The U.S. Treasury Department on Friday imposed sanctions against one of China’s “teapot refineries,” run by a company called Hengli Petrochemical in the port city of Dalian, for buying Iranian oil.
“China-based independent teapot refineries continue to play a vital role in sustaining Iran’s oil economy, and Hengli is one of Iran’s largest customers for crude oil and other petroleum products, having purchased billions of dollars’ worth of Iranian petroleum,” said the Treasury Department’s Office of Foreign Assets Control (OFAC).
“Additionally, OFAC is targeting approximately 40 shipping firms and vessels that operate as part of Iran’s shadow fleet, whose transportation of petroleum and petrochemicals provides a financial lifeline to Iran’s unstable regime,” the statement continued.

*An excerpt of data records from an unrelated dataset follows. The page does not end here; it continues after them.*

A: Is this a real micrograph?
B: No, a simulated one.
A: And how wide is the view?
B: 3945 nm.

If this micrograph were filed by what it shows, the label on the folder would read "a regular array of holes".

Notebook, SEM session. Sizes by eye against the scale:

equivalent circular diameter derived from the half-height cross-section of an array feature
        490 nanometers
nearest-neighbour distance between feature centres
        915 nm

Treasury Secretary Scott Bessent said the sanctions were part of Operation Economic Fury, his department’s effort to impose a “financial stranglehold on the Iranian regime, hampering its aggression in the Middle East, and helping to curtail its nuclear ambitions.”
“At President Trump’s direction, Treasury will continue to constrict the network of vessels, intermediaries, and buyers Iran relies on to move its oil to global markets,” he said.
“Any person or vessel facilitating these flows — through covert trade and finance — risks exposure to U.S. sanctions,” Bessent warned.
“Teapot” refineries are small independent oil refineries in China that depend heavily on discounted purchases of sanctioned oil from suppliers like Iran, Russia, and Venezuela. When the teapots lost access to Venezuelan oil after the fall of dictator Nicolas Maduro, they pivoted to buying even more from Iran.
The Treasury Department noted that China’s independent refineries purchase the majority of Iran’s oil exports, and Hengli “has emerged as one of Tehran’s most valued customers.”
“Since at least 2023, Hengli has received Iranian crude oil shipments overseen by the oil sales arm of Iran’s Armed Forces General Staff, Sepehr Energy Jahan Nama Pars Company, generating hundreds of millions of dollars in revenue for the Iranian military,” the Treasury statement noted.
Hengli’s facility in Dalian is one of the biggest independent refineries in China, with a production capacity of about 400,000 barrels per day. Hengli has been buying large quantities of Iranian oil since 2023 and has grown into one of China’s most important petrochemical firms, including plastics and industrial chemicals.
Carrying this Iranian oil to China’s refineries is a vast “shadow fleet” of illicit tankers. OFAC sanctioned 19 specific vessels on Friday, along with the shipping companies that employ them.
Industry analysts told Bloomberg News on Monday that the latest Treasury sanctions were a significant escalation against China’s voracious energy industry, imposed against China’s biggest independent refiner just weeks before President Donald Trump is scheduled to meet with dictator Xi Jinping.
Some analysts thought the sanctions could be a “bargaining chip” that Trump could be prepared to deal away in talks with Xi, while others saw Friday’s action as a mark of how serious the Trump administration is about choking off Iran’s oil money.
“With Hengli out of the dollar-based payment system, hundreds of chemical, synthetic fiber and textile producers across East Asia face near-immediate disruption to vital supplies — potentially good news for competitors in China, Japan and South Korea, but a change that will lead to further inflationary pressures from an eight-week war in the Middle East,” Bloomberg cautioned.
Hengli shares plummeted by ten percent on Monday as news of the Treasury sanctions spread. The Chinese Foreign Ministry angrily denounced the “illicit unilateral sanctions that have no basis in international law.”
“We urge the U.S. to stop willfully slapping sanctions and using long-arm jurisdiction. China will firmly defend the lawful rights and interests of Chinese companies,” said Chinese Foreign Ministry spokesman Lin Jian.